At the time of writing, Universal Music shares (UMG on the Euronext Amsterdam) were hovering around $26.22/€23.44 apiece – reflecting a small gain on the day and from late August. However, the value is well beneath the $31/€28 or so UMG was fetching towards July’s end but ahead of its second-quarter earnings release.
In that Q2 performance breakdown, the professional home of Taylor Swift, Ice Spice, and Drake pointed to comparatively modest year-over-year subscription-revenue growth of 6.5% to $1.27 billion (€1.14 billion) on the recorded side. Ad-supported recorded revenue slipped 4.2% YoY to $383.44 million/€343 million, per the analysis.
Evidently, the relative subscription-expansion plateau didn’t sit right with the market. UMG plummeted by nearly 25% following the report’s release, and as noted, shares have yet to fully recover.
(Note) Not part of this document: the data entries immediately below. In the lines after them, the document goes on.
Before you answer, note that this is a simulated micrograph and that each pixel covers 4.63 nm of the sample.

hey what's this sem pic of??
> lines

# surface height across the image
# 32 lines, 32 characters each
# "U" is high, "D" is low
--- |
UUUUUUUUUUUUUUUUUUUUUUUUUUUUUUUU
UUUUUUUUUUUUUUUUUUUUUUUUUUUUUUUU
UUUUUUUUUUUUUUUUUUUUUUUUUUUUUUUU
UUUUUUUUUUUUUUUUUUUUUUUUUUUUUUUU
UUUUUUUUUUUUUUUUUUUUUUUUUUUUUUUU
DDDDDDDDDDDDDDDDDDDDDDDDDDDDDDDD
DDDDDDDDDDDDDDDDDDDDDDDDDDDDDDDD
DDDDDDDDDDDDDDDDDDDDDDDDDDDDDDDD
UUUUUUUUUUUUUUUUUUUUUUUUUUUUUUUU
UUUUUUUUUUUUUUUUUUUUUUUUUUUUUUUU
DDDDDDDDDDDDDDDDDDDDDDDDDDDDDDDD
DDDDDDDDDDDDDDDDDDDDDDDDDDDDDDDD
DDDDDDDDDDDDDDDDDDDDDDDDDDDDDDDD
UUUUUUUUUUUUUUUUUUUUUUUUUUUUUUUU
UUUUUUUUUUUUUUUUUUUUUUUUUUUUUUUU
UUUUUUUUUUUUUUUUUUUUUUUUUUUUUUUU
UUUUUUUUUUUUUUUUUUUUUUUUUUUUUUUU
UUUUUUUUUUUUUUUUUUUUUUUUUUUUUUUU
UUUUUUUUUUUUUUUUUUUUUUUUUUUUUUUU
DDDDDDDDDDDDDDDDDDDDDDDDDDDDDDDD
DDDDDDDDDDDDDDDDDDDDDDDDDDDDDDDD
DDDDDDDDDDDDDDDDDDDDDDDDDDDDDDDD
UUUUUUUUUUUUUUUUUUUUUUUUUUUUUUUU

That’s particularly interesting in light of the revamped growth forecast put out by the business on September 17th, directly before its 2024 Capital Markets Day presentation. As described in this resource, Universal Music is targeting a minimum 7% compound annual growth rate for total revenue through its 2028 fiscal year, fueled in part by an 8% to 10% CAGR specifically for subscription-streaming revenue.
Of course, the forecast represents a boost from the subscription-revenue improvement delivered by Q2 – and, at the high end of the new estimate, the improvement associated with H1 2024. Time will tell whether the prediction comes to fruition and whether UMG shares regain their lost ground.
Closer to the present, it’s worth reiterating a couple noteworthy points on this front. First is the just 2.7% YoY subscriber expansion the RIAA attributed to the U.S. music market for H1 2024. Though paid on-demand streaming also brought a 5.1% YoY recorded-revenue jump as laid out in the same report, both figures fell short of those tied to all of 2023 (5.7% subscriber growth and 10.6% subscription-revenue growth).
Next, Warner Music Group, still making sweeping organizational and personnel changes under Robert Kyncl, posted noticeably different Q2 earnings details than UMG and took the opportunity to drive home its bullish streaming-buildout vision.
Meanwhile, the majors’ relative streaming-growth woes haven’t come at the expense of Spotify (NYSE: SPOT). Notwithstanding its core product’s reliance on the catalogs of Universal Music, Warner Music, Sony Music, and other rightsholders, the platform is riding high in terms of its own subscriber-expansion forecasts and stock price.
The latter cracked a day-end record yesterday and, despite dipping a bit during Thursday’s early trading, has almost doubled since the top of 2024.